Conceptual arguments for ellipsis as null exponence
Craig Sailor, Trinity College Dublin
Wed, 3/29 · 4:30 pm—6:00 pm · via Zoom
Program in Linguistics
While many take ellipsis to involve “deletion at PF”, surprisingly few attempts have been made to identify the actual mechanism(s) responsible for its characteristic silence. I pursue this matter assuming a strictly modular architecture, which turns out to significantly constrain the hypothesis space. I argue that phonological deletion accounts should be excluded on theoretical grounds (they are inherently anti-modular: the phonology cannot interpret syntactic features such as [E]) as well as on empirical grounds (they make the wrong predictions: ellipsis can disrupt allomorph selection, it can salvage ineffability, etc.). The remaining alternative for elliptical silence to arise post-syntactically, i.e. “at PF”, requires it to take effect at Vocabulary Insertion (VI), an increasingly popular position.

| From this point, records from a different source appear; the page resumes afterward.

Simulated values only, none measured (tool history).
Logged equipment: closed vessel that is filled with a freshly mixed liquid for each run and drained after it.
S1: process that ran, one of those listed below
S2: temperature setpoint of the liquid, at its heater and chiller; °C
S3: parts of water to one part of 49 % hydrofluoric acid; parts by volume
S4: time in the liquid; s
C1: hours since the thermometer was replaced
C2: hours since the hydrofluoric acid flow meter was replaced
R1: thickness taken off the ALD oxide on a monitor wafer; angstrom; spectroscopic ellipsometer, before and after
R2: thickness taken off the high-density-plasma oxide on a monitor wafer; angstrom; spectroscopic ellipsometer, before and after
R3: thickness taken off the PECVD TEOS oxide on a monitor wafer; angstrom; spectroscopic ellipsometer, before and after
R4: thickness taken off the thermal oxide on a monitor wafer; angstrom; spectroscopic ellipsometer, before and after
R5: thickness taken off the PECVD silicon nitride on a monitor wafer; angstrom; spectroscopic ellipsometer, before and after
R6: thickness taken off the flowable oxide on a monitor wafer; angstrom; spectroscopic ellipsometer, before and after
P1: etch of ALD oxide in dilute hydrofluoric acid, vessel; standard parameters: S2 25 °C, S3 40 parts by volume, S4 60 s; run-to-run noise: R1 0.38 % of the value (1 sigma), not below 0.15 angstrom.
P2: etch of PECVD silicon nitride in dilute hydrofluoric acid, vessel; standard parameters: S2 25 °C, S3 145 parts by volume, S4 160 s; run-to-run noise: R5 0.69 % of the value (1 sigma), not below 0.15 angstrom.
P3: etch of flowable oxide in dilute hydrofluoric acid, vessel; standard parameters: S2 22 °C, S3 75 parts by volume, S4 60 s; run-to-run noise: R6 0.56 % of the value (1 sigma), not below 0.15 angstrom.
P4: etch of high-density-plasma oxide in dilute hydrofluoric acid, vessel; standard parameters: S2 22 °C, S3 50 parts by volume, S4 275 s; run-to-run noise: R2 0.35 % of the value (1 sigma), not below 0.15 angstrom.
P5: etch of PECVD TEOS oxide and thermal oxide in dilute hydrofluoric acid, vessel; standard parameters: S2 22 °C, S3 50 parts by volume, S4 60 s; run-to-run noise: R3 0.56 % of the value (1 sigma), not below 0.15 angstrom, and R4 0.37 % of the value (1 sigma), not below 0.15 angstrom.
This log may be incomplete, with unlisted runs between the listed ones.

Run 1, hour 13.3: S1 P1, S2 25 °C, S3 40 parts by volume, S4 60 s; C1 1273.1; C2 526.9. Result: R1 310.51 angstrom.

In the second half of the talk, I argue in support of this conclusion, but against its prior implementations: under strict modularity, the syntax cannot be in the business of telling a post- (i.e., non-) syntactic operation when or how to do its job, as existing non-insertion proposals assume. Thus, what is needed is a strictly modular theory in which elliptical silence arises due to VI’s successful application, rather than its failed application—in other words, one in which VI inserts silence. I sketch such a theory here, adopting the assumption that VI can target non-terminal nodes, overwriting previously-inserted exponents. The result is a theory in which ellipsis is, essentially, a dramatic case of portmanteau suppletion.
Craig Sailor is a research fellow at Trinity College Dublin within the Centre for Language & Communication Sciences. His research deals with the question of how syntactic structures get externalized, considering issues such as modularity, grammatical timing, and the division of labor between syntax and phonology. He is especially interested in ellipsis — the principled non-externalization of a syntactic constituent — as it provides a unique testing ground for competing theories of the syntax-phonology tradeoff.